Problem Statement

A recent upgrade in R resulted in some numerical instability that appears to be platform dependent when doing ordinal regression in rms. Ordinal regression in this instance was detecting unique floating point numbers to assign groups for the regression on the \(Y\).

Floating Point Comparisons

Group assignments requires comparison of floating point numbers for equality.Doing comparisons for equality of floating point numbers is a known issue with any digital system, especially base 10 decimals encoded in binary. A common example is the encoding of 0.1 results in a repeating decimal.

\[\frac{1}{10} = \frac{1}{2} \sum^\infty_{n=1} \frac{3}{16^n} = 0.00011001100110011 \dots_2 \]

0.5*sum(3/16^(1:1000))
## [1] 0.1

The formula returns the correct value.

(0.3*3)+0.1 == 1
## [1] FALSE

However a simple comparison after some manipulation results in a problem.

(0.3*3)+0.1 - 1
## [1] -1.110223e-16

This demonstrates the numerical error accumlated by translating base 10 decimals to binary decimals and doing arithmetic. If floating point operations were perfect, this would be zero.

3 * 3 + 1 - 10
## [1] 0

Note that when the resolution is moved above the decimal, the correct result of zero now occurs.

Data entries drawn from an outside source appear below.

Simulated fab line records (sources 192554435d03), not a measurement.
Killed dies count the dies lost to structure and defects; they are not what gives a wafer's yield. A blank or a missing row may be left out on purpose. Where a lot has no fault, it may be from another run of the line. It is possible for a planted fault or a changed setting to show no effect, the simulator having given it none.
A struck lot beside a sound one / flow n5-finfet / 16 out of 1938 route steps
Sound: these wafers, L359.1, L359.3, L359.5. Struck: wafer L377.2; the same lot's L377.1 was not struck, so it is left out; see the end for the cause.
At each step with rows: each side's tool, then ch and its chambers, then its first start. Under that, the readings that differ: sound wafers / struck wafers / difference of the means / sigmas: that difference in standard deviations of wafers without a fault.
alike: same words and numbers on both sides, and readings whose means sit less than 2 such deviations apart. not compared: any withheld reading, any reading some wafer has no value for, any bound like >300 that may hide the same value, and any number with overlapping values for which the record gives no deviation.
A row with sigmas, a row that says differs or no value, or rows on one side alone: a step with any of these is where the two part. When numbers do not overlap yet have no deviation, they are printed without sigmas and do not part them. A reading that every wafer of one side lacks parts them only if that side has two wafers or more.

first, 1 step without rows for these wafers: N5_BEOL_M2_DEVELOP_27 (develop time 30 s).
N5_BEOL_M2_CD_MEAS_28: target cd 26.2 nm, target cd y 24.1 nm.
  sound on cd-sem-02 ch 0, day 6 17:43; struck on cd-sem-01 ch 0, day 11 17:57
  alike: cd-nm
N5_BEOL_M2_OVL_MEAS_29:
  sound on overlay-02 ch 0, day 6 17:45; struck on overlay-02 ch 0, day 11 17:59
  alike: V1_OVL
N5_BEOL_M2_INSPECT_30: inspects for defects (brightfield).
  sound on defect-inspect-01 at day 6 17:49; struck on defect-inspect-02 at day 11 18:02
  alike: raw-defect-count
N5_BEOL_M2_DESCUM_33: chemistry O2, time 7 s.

See IEEE754 issues for more details.

The classic solution to this problem is abs(x - y) < tol for comparisons.

Indeterminant Unique

The problem is exacerbated further in detecting unique floating point numbers within a vector. An indeterminacy can arise in the case of three values based on the order of comparisons. For example take the set of values: 0.1, 0.2, and 0.3 and consider the case of tolerance being 0.15. Equality is non-transitive in this case.

grViz("graph ER {

a [label='0.1'];
b [label='0.2'];
c [label='0.3'];

a -- b [label='equal'];
b -- c [label='equal'];
a -- c [label='NOT EQUAL']; 
}")

One solution could be to use a clustering algorithm to assign, and in the above case if one chose 2 clusters, the value of 0.2’s assignment is equally likely to be 0.1 or the 0.3 group. Thus the choice is not deterministic.

factor, match, and unique all suffer from both the floating point equality problem and the indeterminacy of cluster assignment when resolution is close and it can depend on the order the data is presented!

Rounding Strategy

Rounding to a given precision under scaling is a numerically stable-strategy. This truncates the numbers to within the resolution or precision required. Distance is now regularized to fixed points on an arbitrary precision number line, and forced above the decimal line preventing any repeating digits.

y <- (1:3)/10
precision <- log10(1/0.15)

y.scaled <- round(y*10^precision)

as.integer(round(y*10^precision)) 
## [1] 1 1 2
length(unique(y.scaled))
## [1] 2

Under this strategy, 0.1 and 0.2 are equal within 0.15 but 0.3 is found to be a different grouping. Thus by using a regularized number line the indeterminacy of grouping is eliminated–as well issues with floating point representations for equality comparisons. The measurement is against a consistent number line graduation which is independent of the presented values.

plot(NA, NA, xlab="", ylab="Number Line",ylim=c(0,0.6), axes=FALSE, xlim=c(0, 0.5))
axis(side=1, at=c(0, 0.15, 0.3, 0.45), labels=c("0 (0)", "0.15 (1)", "0.3 (2)", "0.45 (3)"))
points(c(0.1, 0.2, 0.3), rep(0.5, 3))
lines(c(0.1, 0.15), c(0.5, 0), lty=2)
lines(c(0.2, 0.15), c(0.5, 0), lty=2)
lines(c(0.3, 0.3), c(0.5, 0), lty=2)
text(0.1, 0.5, "0.1", pos=3)
text(0.2, 0.5, "0.2", pos=3)
text(0.3, 0.5, "0.3", pos=3)

It is still theoretically possible to create a point that is exactly between two of these points on the number line. This case is handled by the decision made when performing a round(0.5).

The only thing at issue is choosing precision, which is left as a parameter to the user under the proposed pull request. 7 digits is a reasonable case.